Law firm invests own capital in £150m deal with litigation funder


West: Putting our own capital at risk

Leading London law firm Mishcon de Reya is investing capital and some of the fees it receives in future from cases into a litigation funding partnership.

MDR Solutions I, launched this week, is a partnership with Harbour Litigation Funding, which has committed £150m to the fund.

Nick West, partner and chief strategy officer at Mishcon de Reya, said an undisclosed amount of partner capital had been invested in the fund, and the law firm would also be investing a proportion of its future fees to make “higher returns” through litigation funding.

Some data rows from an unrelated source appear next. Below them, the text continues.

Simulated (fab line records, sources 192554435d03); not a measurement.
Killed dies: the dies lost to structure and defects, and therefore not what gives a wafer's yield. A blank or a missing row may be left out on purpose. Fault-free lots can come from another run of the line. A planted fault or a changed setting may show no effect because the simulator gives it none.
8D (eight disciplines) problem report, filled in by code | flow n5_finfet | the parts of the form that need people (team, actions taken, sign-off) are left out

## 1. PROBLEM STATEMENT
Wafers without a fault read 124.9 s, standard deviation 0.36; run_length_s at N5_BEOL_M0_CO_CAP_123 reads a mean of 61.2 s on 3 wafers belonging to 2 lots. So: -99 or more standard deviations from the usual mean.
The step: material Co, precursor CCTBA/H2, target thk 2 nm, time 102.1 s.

This made MDR Solutions different from previous partnerships between law firms and litigation funders, which had simply “ring-fenced” a certain amount of funding for a particular law firm, he said.

“If all our cases lose, we could be significantly out of pocket,” he said. “We’re putting our own capital at risk.”

The partnership is called MDR Solutions I with a view to further funds in the future if it does well.

Mr West, responsible for technological transformation at Mishcon de Reya, said the firm’s 15-strong data science team would be contributing to the new partnership.

“A decision on whether to fund a particular piece of litigation is really an economic question. Am I going to get enough money back to merit the investment?

“We have a lot of information on clients, potential clients, and how much time we spend on what kind of tasks. By crunching a lot of historic data, we can inform the viewpoint of an individual lawyer.”

Machine learning and natural language processing could help the firm arrive at an “expected value” for the economic viability of each case, he added.

MDR Solutions, which will be operationally separate from the law firm, will invest in a broad range of the firm’s cases, including non-performing loans and asset recoveries, complex fraud, intellectual property disputes and group litigation.

Kevin Gold, executive chair of the Mishcon de Reya Group, said the fund was part of its ambition to become “one of the leading complex disputes practices internationally”.

Harbour said it has already committed around $200m to cases where Mishcon was acting for claimants, including in litigation against Hiscox, RBS and BT, and nine of the firm’s active cases.

Martin Tonnby, chief executive and founder of Harbour, said: “Our future commitment to the firm is based on the depth of our relationship, their track record and our ongoing belief in their litigation and arbitration capabilities. The scale of our investment reflects this.”

In April, Mishcon’s partners voted to explore a premium listing on the London Stock Exchange, but even if this goes ahead it will not be the first listed law firm to have its own litigation funding arm. LionFish Litigation Finance is a subsidiary of RBG Holdings plc, the AIM-listed company which owns City litigation firm Rosenblatt.